BlinkDB: Queries with Bounded Errors and Bounded Response Times on Very Large Data

Overview
- Given a query like SELECT AVG(gpa) FROM enroll GROUP BY college, gender, BlinkDB will sample enroll stratified on college, gender and use the sampled data to evaluate queries really fast.
Background and Workload Taxonomy
- There are four approaches to approximate query processing on a spectrum of performance and query flexibility.
1. Predictable Queries: If we assume that we know all of the queries upfront, we can use special data structures and fancy sketching algorithms (e.g. wavelets) to answer the queries incredibly fast.
2. Predictable Query Predicates: => Here, we assume that we know the predicates used in queries, but don’t know the queries themselves. For example, we may know that 10% of queries involve a filter of the form WHERE City = 'New York'. Here, we can use materialized views.
3. Predictable Query Column Sets: => Here, we assume that we know the columns used in the predicates of future queries, but we don’t know the queries and we don’t know the values being used in the predicates. For example, we may know that 10% of queries involve a filter on City, but we don’t know what value is being filtered. This is the regime in which BlinkDB operates.

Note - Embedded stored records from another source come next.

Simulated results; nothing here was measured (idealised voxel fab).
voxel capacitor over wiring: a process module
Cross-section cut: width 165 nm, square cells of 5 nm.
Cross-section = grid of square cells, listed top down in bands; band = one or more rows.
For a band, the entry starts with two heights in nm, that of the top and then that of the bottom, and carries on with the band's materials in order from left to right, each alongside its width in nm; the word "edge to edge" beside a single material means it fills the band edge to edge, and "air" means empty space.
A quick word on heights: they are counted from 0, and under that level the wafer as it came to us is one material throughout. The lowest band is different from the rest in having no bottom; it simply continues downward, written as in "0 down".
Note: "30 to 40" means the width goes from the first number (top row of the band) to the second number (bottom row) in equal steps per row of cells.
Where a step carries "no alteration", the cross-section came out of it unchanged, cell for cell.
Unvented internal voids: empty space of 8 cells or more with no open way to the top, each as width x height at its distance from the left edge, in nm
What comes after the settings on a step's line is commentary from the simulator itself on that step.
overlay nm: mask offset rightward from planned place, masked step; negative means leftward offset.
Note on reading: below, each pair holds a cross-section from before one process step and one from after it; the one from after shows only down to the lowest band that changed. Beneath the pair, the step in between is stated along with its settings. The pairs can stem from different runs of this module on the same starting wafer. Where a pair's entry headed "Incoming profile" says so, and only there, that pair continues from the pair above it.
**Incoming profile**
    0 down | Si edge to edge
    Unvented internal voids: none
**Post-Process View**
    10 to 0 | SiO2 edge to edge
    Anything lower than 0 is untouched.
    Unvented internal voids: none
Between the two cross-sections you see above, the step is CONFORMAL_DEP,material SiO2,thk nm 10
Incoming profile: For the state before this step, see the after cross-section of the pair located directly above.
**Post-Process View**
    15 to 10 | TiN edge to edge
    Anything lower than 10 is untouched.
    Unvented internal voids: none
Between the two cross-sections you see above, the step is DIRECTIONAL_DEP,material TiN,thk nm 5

4. Unpredictable Queries: => If we don’t assume anything about queries, then we have to use something online aggregation. Online aggregation can degenerate into a full table scan if the groups we’re interested in are rare in the source data.
System Overview
- BlinkDB extends Shark with (1) an offline module for creating stratified samples and (2) a runtime module for selecting samples.
- BlinkDB only supports SELECT-FROM-WHERE-GROUPBY-HAVING queries without joins or subqueries.
- Queries are of the form SELECT ... ERROR WITHIN 10% AT CONFIDENCE 95% or SELECT ... WITHIN 5 SECONDS.
Sample Creation
- Consider the query SELECT a, b, c, SUM(D) FROM R GROUP BY a, b, c;. For each unique value of (a, b, c) (e.g. (1, 1, 1)), we create a simple random sample.
- The question is, how big of a sample should we make for each value of (a, b, c)? Given a maximum number of allowable rows $n$, we make each stratified simple random sample as big as possible so that the sum over all samples is less than or equal to $n$.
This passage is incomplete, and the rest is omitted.